Dr. Hendricks makes some very good points and I would support his essay by drawing attention to the fact that we are only two years into what I call the “horizontalization” of the providence of the Second Coming. There are innumerable experiences and events that each of us can point to and accuse or feel bad about, but prior to two years ago, everything we did was only in support of one perfectly offered life. I believe that that offering, by True Father, True Parents, and all of us was successful. If so, where does that leave us now?
Whenever we would have an accomplishment when Father was alive in order to “go to the next level,” True Father would remind us that it would be necessary to go down and re-make our foundations. He did this, in my opinion, because each level of the providence has to have its foundation. For example, even though we went from a successful church level foundation to a world-wide movement, we still could not approach the world as a victor, could we? People would say “You are a church! Why are you trying to deal with governments?”
It was necessary to go to the position of servant of servants on a worldwide level in order to win hearts and minds on the worldwide level (in this example). This was a natural expectation to someone who understood what was happening in the providence, which, unfortunately all too often, was just True Parents in those earlier days — though we often brought a victory by just believing in and obeying his directions.
So fast forward until today. Does it not make sense that True Father would ask certain people to give up an earlier foundation so as to re-make a new foundation on a much higher level? Of course it does. A foundation on a higher level cannot be made without solidifying and clarifying an earlier foundation.
We exist in a situation today where the new foundations have not been made successfully yet. Although God chose certain people to re-make True Parent’s vertical foundation on a horizontal level by creating a worldwide Unificationist culture, they could not do it yet, for many reasons.
When God’s providence is not fully completed on one level, God always moves to the next and encompasses the victory of the smaller level in the victory of the larger. The best way to help fulfill our uncompleted family culture is to create that culture in a larger sphere. This would be the blessed families of today creating a vibrant, powerful and inclusive Unificationist culture.

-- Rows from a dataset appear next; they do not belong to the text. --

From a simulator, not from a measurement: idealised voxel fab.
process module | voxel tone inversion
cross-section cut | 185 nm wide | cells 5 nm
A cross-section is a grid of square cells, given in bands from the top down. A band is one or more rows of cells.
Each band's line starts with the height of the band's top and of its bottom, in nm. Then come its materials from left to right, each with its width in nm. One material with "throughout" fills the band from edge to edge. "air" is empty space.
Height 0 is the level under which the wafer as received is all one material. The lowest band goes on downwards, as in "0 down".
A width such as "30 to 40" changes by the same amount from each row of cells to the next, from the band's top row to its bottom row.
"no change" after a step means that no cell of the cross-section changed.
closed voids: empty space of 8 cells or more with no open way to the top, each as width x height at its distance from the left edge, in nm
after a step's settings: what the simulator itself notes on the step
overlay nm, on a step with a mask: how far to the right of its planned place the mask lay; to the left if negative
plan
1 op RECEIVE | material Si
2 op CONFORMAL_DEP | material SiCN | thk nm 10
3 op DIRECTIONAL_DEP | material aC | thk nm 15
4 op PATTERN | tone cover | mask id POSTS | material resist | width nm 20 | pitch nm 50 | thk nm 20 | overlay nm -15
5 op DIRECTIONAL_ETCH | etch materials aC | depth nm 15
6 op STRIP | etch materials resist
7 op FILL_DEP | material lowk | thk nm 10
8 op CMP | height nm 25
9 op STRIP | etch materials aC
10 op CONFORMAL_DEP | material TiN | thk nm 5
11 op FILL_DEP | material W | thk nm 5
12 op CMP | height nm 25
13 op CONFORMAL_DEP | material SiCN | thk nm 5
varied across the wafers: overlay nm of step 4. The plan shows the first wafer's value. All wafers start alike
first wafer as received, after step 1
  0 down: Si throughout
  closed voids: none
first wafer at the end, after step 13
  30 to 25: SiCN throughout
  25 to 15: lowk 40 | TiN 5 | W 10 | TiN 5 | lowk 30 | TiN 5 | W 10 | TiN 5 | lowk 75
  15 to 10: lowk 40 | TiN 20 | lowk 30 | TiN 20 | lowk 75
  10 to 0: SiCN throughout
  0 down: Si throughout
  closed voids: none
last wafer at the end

We have no problem working with people of any religious or political background, but we have not yet understood the power of a principled culture even in our own communities. There are as many views about what “principled” means as families in our communities. God is working to bring us all into unity beyond our differences. True Mother is guiding us to unite and creatively make that vibrant culture. When we can, each of us, live for the sake of others and manifest a principled life, we will see God work in the larger world in a most powerful way. We have not yet seen the third Great Awakening, but it’s coming. As we develop the horizontal foundation from the zero point of Foundation Day, we will set the condition of Unificationist cultural unity. At that point, the world will certainly beat a path to our door.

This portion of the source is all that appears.